I have to make use of drill bit's since I don't have a height gauge. If I have a 1/8" piece of metal how would I mark the two lines(one for each side)? It measured 4/32" and I took 2/32" to be the halfway point. I then used a 1/16" bit to mark a line on each side. Well that didn't come out right. Where is my thinking going astray?

Thanks Everyone.

Jeff

silver_pilate
04-17-2010, 01:04 AM
Easiest way is to go to your drill bit set and pick the 2nd smallest bit down from your steel thickness (if you have a full fractional set). If you're steel is 1/8", use a 3/32" bit. The center for the 1/8" bit will be at about 0.0625". The center for the 3/32" will be at 0.0469". The difference between those will be about 0.015". That will be how far off of center line each mark will be. Mark one side, flip it over, and mark the other side. The total between both lines will be approximately 1/32" or 0.03".

--nathan

Ernie Swanson
04-17-2010, 07:41 AM
I do the same, but remember to color the edge with Dykem blue or a sharpie marker. That way your scribe lines will show up better.

KB1SYV
04-17-2010, 02:55 PM
Thanks Nathan and Ernie. Ernie I can't find any Dykem locally, so I'm using a black sharpie. Nathan, is ther any formula your going by, or just common sense that I'm totally missing?

Jeff

pocomoonskyeyes
04-17-2010, 06:19 PM
Could someone put up pics? I'm totally lost about what you are saying!!

Ernie Swanson
04-17-2010, 07:16 PM
I will post some up tomorrow afternoon, I have a blade I need to mark anyway!!!

KB1SYV
04-17-2010, 08:49 PM
Could someone put up pics? I'm totally lost about what you are saying!!

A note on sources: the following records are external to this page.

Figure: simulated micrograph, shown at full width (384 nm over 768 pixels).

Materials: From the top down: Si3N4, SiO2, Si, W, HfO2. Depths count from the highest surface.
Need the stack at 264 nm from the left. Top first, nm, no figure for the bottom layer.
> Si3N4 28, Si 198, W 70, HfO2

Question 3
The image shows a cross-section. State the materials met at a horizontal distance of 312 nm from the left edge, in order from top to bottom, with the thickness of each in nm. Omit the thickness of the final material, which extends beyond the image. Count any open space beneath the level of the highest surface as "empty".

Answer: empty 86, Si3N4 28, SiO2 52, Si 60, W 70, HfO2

Sorry, I should've thought of that, because I'm a total visual learner myself. It's just that usually the questions I ask, other people have no interest in, so it's usually only me learning something!

Jeff

silver_pilate
04-17-2010, 09:29 PM
Jeff, there's no real formula, just math. As long as the difference between the stock and the bit size is 1/32" bigger or smaller, when you scribe one line and flip the stock over and scribe the second line, the two lines will be 1/32" (0.03") apart.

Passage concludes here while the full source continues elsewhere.